One word on how Maxx is played, because I think most people are doing it wrong.  I constantly hear Maxx referred to as a Keyhole deck or a Recursion deck but she's neither of those things.  Maxx is a pressure deck - you aim to keep the Corp poor by constantly running and threatening servers, trashing economy and Ice, demanding they trash your Assets, demanding they rez Ice or get Keyholed.  To use my three Runner definitions she's a pure Harvester with Keyhole as the secondary objective.  Yes Maxx has recursion, and yes if I get to hit you with five Account Siphons I will, but stopping the recursion does not stop this deck.

Pretty much everyone I played against knew about the Maxx deck and was prepared for it, but pretty much everyone also misplayed badly because they misunderstood what I was trying to do, either protecting R&D as though I was a Keyhole deck or throwing down cards like Blacklist or Chronos Protocol as though they were silver bullets.  I've been told that Maxx has been given a bit of a bad name after her initial success, like she's a gimmick deck who had her time.  I think a lot of that opinion has come from people who've made the deck and put it into their testing gauntlet but then played it wrongly and thus come to a wrong conclusion about how easy she is to beat.


Waldemar HB - Caprice 1.0
(3-3 Swiss UK Regionals Sheffield)

Haas-Bioroid: Engineering the Future

Agenda (10)
2x Accelerated Beta Test
2x Mandatory Upgrades
3x NAPD Contract
3x Project Vitruvius

Asset (14)
3x Adonis Campaign
3x Encryption Protocol
2x Eve Campaign
2x Jackson Howard   ••
2x PAD Campaign
2x Rex Campaign

Upgrade (7)
2x Ash 2X3ZB9CY
1x Caprice Nisei   ••••
2x Crisium Grid   ••
2x Red Herrings   ••••

Operation (3)
3x Hedge Fund

Barrier (6)
2x Bastion
2x Heimdall 2.0
1x Wall of Static
1x Wraparound   •

Code Gate (6)
1x Datapike
2x IQ
1x Tollbooth   ••
2x Viper

Sentry (3)
3x Architect

15 influence spent (max 15) 
20 agenda points (between 20 and 21)

49 cards (min 45)


The version of the Waldemar HB deck that I took to Regionals had been tuned a little away from the original.  The main changes were scraping together the Influence for Caprice Nisei (mainly dropping a Tollbooth) and speeding the deck up slightly by dropping to two Mandatory Upgrades and faster economy in Rex Campaign.  Rex Campaign is a weak card generally but fits this deck very well and the added value of being able to remove Bad Publicity vs Valencia is very helpful.  I played Valencia once on the day and my opening turn was Hedge Fund, Rex Campaign, Datapike in front of Rex Campaign.  Two turns later, after Valencia had bounced off the Datapike, I cleared the Bad Publicity and walked to victory.

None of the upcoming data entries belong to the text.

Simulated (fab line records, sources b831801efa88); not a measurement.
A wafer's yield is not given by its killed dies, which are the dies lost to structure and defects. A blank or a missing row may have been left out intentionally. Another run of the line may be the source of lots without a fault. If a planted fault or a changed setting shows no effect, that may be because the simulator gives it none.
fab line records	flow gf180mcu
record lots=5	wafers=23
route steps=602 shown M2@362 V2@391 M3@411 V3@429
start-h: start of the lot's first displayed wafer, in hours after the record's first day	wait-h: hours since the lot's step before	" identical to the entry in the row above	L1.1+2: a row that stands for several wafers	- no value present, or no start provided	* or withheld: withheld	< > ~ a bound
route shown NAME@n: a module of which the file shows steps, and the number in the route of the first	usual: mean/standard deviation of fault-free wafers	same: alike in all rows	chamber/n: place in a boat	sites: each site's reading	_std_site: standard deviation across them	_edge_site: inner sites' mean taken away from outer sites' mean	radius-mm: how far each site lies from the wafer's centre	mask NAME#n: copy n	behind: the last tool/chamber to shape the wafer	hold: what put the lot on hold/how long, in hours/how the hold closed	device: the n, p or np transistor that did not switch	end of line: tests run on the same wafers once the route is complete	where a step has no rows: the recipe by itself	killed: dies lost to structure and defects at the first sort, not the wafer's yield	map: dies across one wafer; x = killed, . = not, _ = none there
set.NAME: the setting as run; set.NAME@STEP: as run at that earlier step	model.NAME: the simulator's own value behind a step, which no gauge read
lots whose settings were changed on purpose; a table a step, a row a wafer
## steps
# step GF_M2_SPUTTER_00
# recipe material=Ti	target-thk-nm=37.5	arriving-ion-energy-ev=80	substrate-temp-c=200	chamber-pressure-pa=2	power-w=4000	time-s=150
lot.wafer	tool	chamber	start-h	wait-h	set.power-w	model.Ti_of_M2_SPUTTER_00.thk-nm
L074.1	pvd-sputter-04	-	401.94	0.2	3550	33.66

On Waldemar HB in general I think I make most of the valid comments on the NetrunnerDB list I posted, but I think it's worth repeating that I like this deck.  The Mandatory Upgrades are a little gimmicky but this deck is very good at scoring them, and importantly I think there's still room for improvement in this list.  The Encryption Protocols are very lightweight, only good in matches where the Runner is right in a sweet spot where they weren't so cash-strapped that they'd already decided to leave your economy alone but weren't so rich that they could afford to pay a few credits more and still get by.  I think they're rarely bad, but equally rarely do they make a critical impact on the game and are ripe for upgrade to another card (perhaps Enhanced Login Protocol to fight Hacktivist Meeting).

I went into Regional expecting to go 2-4 with this deck.  I managed to go 3-3 and I think that in the next tournament I'd be disappointed not to manage 4-2 with an improved list.  Waldemar is not Near Earth Hub or Replicating Perfection, but it might be one of the best decks that people aren't actively prioritising their chances to defeat.